MAPP for Security Vendors
First, in order to have a clear definition of the existing MAPP program and be able to convey how the new programs differ, we are now calling what the world today knows as MAPP, “MAPP for Security Vendors.” Here is an outline of how the traditional MAPP program will look going forward:
The MSRC has a history of gathering and acting on feedback from our customers and partners. For example, the Software Update Validation Program (SUVP) allows qualified enterprises to test our security updates in a non-production environment and give us feedback on those updates before we release them. This partnership with our customers extends our internal testing to include many of the custom applications enterprises run in their networks.

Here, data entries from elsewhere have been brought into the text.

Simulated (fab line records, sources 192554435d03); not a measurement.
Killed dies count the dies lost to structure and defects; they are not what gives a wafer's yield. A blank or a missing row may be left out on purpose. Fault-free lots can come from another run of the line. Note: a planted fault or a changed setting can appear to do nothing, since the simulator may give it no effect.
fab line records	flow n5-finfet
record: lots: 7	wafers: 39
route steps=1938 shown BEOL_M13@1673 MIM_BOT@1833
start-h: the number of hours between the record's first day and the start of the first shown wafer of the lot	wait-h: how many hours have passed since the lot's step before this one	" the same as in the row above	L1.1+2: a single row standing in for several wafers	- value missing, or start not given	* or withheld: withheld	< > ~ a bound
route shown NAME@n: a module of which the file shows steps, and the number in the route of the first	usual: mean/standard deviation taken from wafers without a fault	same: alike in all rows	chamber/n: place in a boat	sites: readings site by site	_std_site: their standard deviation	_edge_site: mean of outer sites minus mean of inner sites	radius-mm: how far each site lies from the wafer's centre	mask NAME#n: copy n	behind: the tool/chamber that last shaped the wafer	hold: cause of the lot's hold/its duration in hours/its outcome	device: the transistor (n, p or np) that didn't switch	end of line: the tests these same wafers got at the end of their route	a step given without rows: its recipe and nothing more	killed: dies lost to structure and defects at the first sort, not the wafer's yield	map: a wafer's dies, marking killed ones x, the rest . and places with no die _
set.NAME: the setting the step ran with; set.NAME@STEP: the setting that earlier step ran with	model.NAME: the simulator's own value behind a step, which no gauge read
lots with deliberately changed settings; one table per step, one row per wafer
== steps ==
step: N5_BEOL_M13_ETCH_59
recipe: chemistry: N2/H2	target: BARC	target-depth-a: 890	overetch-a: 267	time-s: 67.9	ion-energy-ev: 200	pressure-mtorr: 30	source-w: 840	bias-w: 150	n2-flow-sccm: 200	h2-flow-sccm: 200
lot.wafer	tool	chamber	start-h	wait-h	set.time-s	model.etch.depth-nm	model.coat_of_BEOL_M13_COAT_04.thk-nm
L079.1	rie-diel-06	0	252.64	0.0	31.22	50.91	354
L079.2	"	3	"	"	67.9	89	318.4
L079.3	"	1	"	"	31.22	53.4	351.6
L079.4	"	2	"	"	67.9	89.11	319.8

In much the same way, we are implementing MAPP Validate as part of MAPP for Security Vendors, which will allow qualified security vendors to give feedback on our detection guidance before distributing it to the broader MAPP community. This is a community-based initiative that will help to streamline the development and use of detection guidance in order to facilitate faster and higher quality protections for customers.
Next, our partners say they are getting clear business value from the one-day head start we give them to develop protections. But sometimes, building, testing, and deploying quality signatures takes additional time. So, on top of streamlining and improving the quality of detection guidance, we are expanding the signature development window from one to three business days for MAPP partners who meet certain stringent criteria. For example, partners must have at least a two-year track record of completing the reporting requirements of the program and a demonstrated willingness to partner back with us as they find new issues in the wild that we need to respond to quickly. Entry-level MAPP partners will still only receive information one day early. As always, we take customer security very seriously. Any partner found to have leaked information, either inadvertently or knowingly, is subject to removal from all parts of the program or, depending on the outcome of an investigation, subject to entry-level status only.
MAPP for Responders
Across the industry, it is recognized that targeted attacks are one of the primary threats to enterprises, governments and other entities. Incident responders, including response companies, CSIRTs, ISACs, and security vendors, represent the front lines in the fight to detect, respond, and remediate these attacks. Through this new program, MAPP for Responders, we are working to build new partnerships and community collaborations that will enable strategic knowledge exchange. Microsoft intends to contribute to this effort by sharing threat indicators such as malicious URLs, file hashes, incident data and relevant detection guidance. Employing a “give to get” model, the community will benefit when data they provide is enriched by aggregating it with data from others.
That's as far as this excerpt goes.